Does that help? I think I have understood the gist of your question.
JTT
 
  1  
Reply Fri 19 Apr, 2013 12:52 pm
@Latolya,
Quote:
What does it imply - when we talk about an action that happened in the past using the past simple tense with a time expression like in the sentence "I washed the windows at 6 o'clock yesterday",
A) I started to wash windows at 6
B) At 6 I was in the middle of washing
C) I finished washing at 6


It could mean any of the three, Latolya. That is simply a general comment wherein being exact isn't vitally important. If we want to be more exact, we can state that in a number of ways.

I'd say that a lot of native speakers would use 'around' rather than 'at', as in,

"I washed the windows around 6 o'clock yesterday",


0 Replies
 
contrex
 
  2  
Reply Fri 19 Apr, 2013 01:52 pm
@roger,
roger wrote:
All your sentences meat that standard.


Pork; beef; lamb

0 Replies
 
contrex
 
  2  
Reply Fri 19 Apr, 2013 02:08 pm
@Latolya,
Latolya wrote:

Hello there)
I'll be happy if you help me out with the following question.
What does it imply - when we talk about an action that happened in the past using the past simple tense with a time expression like in the sentence "I washed the windows at 6 o'clock yesterday",
A) I started to wash windows at 6
B) At 6 I was in the middle of washing
C) I finished washing at 6


A careful native speaker would only use the simple past, with a specific time, about an action that was either instant or complete at the time mentioned.

I left my house at six o'clock
I arrived at work at nine o'clock
I went to bed at midnight.
John stopped the car at three fifteen in the afternoon.
The king died at five forty-three exactly.

Since washing (or "cleaning" as we say in Britain) windows cannot be done instantly, if a native speaker said "I washed the windows at six o'clock" to someone, then that listener would probably want to ask the same questions that you have.


JTT
 
  2  
Reply Fri 19 Apr, 2013 03:35 pm
@contrex,
Quote:
A careful native speaker would only use the simple past, with a specific time, about an action that was either instant or complete at the time mentioned.
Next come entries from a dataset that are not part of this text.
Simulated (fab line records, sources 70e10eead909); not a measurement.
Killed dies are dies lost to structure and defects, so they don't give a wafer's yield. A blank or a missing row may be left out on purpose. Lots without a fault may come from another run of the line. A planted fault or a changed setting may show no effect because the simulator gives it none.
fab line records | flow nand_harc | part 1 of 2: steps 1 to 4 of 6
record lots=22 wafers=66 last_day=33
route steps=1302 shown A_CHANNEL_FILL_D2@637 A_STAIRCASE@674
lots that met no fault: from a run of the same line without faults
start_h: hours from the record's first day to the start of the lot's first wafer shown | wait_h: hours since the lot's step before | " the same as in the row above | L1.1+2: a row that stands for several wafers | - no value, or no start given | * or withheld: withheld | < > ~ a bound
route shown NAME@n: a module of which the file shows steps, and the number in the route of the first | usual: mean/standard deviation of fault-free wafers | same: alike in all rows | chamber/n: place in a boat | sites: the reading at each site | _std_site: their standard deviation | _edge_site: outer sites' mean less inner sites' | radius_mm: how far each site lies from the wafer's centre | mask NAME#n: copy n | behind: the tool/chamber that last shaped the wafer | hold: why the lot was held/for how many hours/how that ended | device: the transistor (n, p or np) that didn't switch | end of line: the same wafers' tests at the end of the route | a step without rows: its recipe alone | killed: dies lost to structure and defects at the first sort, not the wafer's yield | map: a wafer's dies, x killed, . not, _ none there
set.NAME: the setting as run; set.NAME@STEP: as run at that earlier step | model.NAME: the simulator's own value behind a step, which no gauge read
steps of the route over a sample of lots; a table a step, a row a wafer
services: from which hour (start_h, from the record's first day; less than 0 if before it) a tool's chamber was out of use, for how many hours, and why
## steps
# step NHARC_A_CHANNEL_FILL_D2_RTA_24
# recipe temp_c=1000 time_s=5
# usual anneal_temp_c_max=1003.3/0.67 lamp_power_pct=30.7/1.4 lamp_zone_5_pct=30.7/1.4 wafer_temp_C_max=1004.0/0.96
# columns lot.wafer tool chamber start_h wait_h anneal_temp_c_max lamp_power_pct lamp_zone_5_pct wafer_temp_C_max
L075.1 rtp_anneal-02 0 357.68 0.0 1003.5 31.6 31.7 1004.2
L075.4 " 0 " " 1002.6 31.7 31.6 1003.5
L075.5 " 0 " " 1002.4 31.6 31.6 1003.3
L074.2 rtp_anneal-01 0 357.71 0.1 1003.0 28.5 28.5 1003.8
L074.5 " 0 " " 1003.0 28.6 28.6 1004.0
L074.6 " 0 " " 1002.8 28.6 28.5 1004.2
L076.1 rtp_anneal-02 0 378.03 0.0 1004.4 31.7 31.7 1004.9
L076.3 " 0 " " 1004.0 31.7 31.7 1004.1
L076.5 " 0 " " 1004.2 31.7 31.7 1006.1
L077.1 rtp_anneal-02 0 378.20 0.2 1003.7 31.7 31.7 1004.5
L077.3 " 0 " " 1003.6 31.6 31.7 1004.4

If that was anything but a silly repetition stolen from some other silly grammar wag, one might think to give it some consideration.

Quote:
Since washing (or "cleaning" as we say in Britain) windows cannot be done instantly, if a native speaker said "I washed the windows at six o'clock" to someone, then that listener would probably want to ask the same questions that you have.


Of course that COULD happen, C. But to suggest that everyday language is so exact, that the vast majority of people would be at all interested in determining more exactly, the time span for this event is preposterous.

Hell, there is virtually no one, [native speakers], who asks questions about much more important things, for example, areas of the English language that confuse them badly, you included.

contrex
 
  1  
Reply Fri 19 Apr, 2013 04:33 pm
@JTT,
JTT wrote:
If that was anything but a silly repetition stolen from some other silly grammar wag, one might think to give it some consideration.


I actually speak like that, and so do most of the people I have ever mixed with since I was small. Your linguistic obsessions rival Hitler's racial ones, and have as much justification.
contrex
 
  2  
Reply Fri 19 Apr, 2013 04:33 pm
@JTT,
JTT wrote:
Hell, there is virtually no one, [native speakers], who asks questions about much more important things, for example, areas of the English language that confuse them badly, you included.


Here you really do post like a prick. You are an armchair warrior, a dickhead, and a popinjay.

JTT
 
  -2  
Reply Fri 19 Apr, 2013 04:46 pm
@contrex,
No, you don't speak like that all the time, C. As to the idea, you simply plagiarized it.

One would think that as an ESL teacher you would give more thought to things instead of just blurting out old nonsensical ideas gleaned from prescriptive style manuals.

Am I surprise that you responded in this typical fashion of yours? Yeah right!
0 Replies
 
JTT
 
  -2  
Reply Fri 19 Apr, 2013 04:53 pm
@contrex,
Am I surprised that you have responded in your usual fashion? Not in the least.

Quote:
A careful native speaker


Right out of Fowler or Lederer or any number of the idiotic prescriptive style books.